Busa: Its time for us to lead on black economic transformation

We need to get our house in order and then reach out to our partners – Mabuza.


Business Unity South Africa unveiled its own ideas on how to accelerate black economic transformation in the country at a time when the ruling party’s stance is becoming ever more populist as it confronts growing frustration by the poor and marginalised.

Busa says economic transformation is now the highest priority for its members and wants to lead the process as it engages with the likes of government and labour.

But this needs to start with its own members. “What’s new is that this document is as much about business talking to itself as it is to anyone else,” says Busa president, Jabu Mabuza. For too long [business] has been sitting on the sidelines finding fault. We have been far too reactive, and have taken the view that it was cheaper to pay the penalty of non-compliance rather than transform. So the time has come to look at our own house – what are we doing to transform this economy? We recognise that we need growth to transform, and we also recognise that when we were growing the economy ten years ago we did not transform. Time is not on our side. We will not be given another 23 years to make these mistakes again.”

Busa CEO Tanya Cohen stated categorically in the briefing that this was not business’ answer to the ruling party’s new radical economic transformation slogan, or the recent cabinet reshuffle. “The board discussed the issue in 2016, and we established a transformation think tank in February. The document presented to you today was endorsed by the board.”

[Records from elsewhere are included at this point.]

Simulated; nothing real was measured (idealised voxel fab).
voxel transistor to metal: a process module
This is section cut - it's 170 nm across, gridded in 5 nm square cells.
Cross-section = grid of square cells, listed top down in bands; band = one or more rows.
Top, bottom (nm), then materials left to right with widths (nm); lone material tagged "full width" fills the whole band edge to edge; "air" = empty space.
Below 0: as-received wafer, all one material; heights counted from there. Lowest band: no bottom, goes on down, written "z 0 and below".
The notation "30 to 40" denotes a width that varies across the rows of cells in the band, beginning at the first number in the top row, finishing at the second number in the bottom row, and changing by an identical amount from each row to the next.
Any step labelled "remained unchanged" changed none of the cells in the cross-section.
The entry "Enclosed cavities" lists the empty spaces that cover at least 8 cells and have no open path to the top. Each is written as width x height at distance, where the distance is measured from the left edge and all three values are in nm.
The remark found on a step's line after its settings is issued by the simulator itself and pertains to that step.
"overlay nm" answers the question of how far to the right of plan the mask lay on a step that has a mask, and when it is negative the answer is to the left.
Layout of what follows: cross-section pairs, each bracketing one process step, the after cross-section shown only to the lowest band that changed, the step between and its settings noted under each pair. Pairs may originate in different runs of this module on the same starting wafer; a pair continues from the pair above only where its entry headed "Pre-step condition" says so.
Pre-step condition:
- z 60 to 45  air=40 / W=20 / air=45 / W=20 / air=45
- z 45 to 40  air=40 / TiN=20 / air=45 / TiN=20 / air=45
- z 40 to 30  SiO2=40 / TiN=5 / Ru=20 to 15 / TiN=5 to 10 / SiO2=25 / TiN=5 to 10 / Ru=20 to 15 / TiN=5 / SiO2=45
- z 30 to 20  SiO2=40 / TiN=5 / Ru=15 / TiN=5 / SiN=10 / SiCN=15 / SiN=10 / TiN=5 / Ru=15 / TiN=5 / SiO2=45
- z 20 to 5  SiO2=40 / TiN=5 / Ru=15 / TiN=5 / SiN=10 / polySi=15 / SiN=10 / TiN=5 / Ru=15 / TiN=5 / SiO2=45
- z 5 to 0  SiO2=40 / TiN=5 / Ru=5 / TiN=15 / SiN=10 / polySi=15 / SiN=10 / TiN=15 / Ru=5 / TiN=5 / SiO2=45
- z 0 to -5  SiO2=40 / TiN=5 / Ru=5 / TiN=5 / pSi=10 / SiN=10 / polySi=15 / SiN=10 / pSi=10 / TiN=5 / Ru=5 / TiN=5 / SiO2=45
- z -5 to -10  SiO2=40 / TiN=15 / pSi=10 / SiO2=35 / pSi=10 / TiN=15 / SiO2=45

Busa began with the end-state in mind. “Black economic transformation is a deracialised economy that seeks to broaden and deepen economic benefit and participation,” according to the document. Unlike much of the past and current prescriptions by government where the emphasis lay on minority ownership stakes in large, listed companies, business’ response includes the following:

  1. Enabling a transformation culture in business. “We have been recalcitrant and reactive, and adversarial rather than engaging. We believe the current paradigm has supported a compliance-based mindset rather than embracing the broader aims of transformation,” says Busa vice president, Martin Kingston. So the process needs to start with business itself.
  2. Enterprise development that expands opportunities and removes regulatory and other exclusionary practices for emerging black enterprises. Busa believes that the main driver for employment in an economy is small- and medium-sized businesses, which in other countries accounts for 95% of employment. In South Africa, smaller businesses only account for 65% of employment. Unlocking supply chains to government and the private sector via procurement opportunities is an excellent way to stimulate small enterprise and business development. But it must not be abused.
  3. Education and skills development that requires enhanced support to basic education and skills development that is demand led by current and future business needs.
  4. Blockages to employment need to be cleared, with systemic interventions promoting sustainable youth employment being scaled and supported.

Part of the problem when undertaking this initiative is that Busa discovered the measurement of how transformation is being achieved was problematic. “There is an absence on the true state of transformation so part of our process is figuring out how we measure this properly,” says Kingston.

The document is deliberately short on detail, because the organisation wants to build a high level of consensus with its partners. “Historically, the approach and design in charters has been unilateral rather than bilateral and multilateral. We need to have a common view as to what needs to be achieved, and we need a practical way of getting there and we must be all aligned,” says Kingston.

The biggest partner of course, is government. Organised business still feels spurned following the dismissal of Pravin Gordhan. But Mabuza puts on a brave face. “We went all over the world to reassure the ratings agencies that we would grow the economy and generate the taxes government needs to service its debt. We have to come back and engage with them again. They need to rebuild the trust they have destroyed. We are willing desirers to come back and work on a solution.”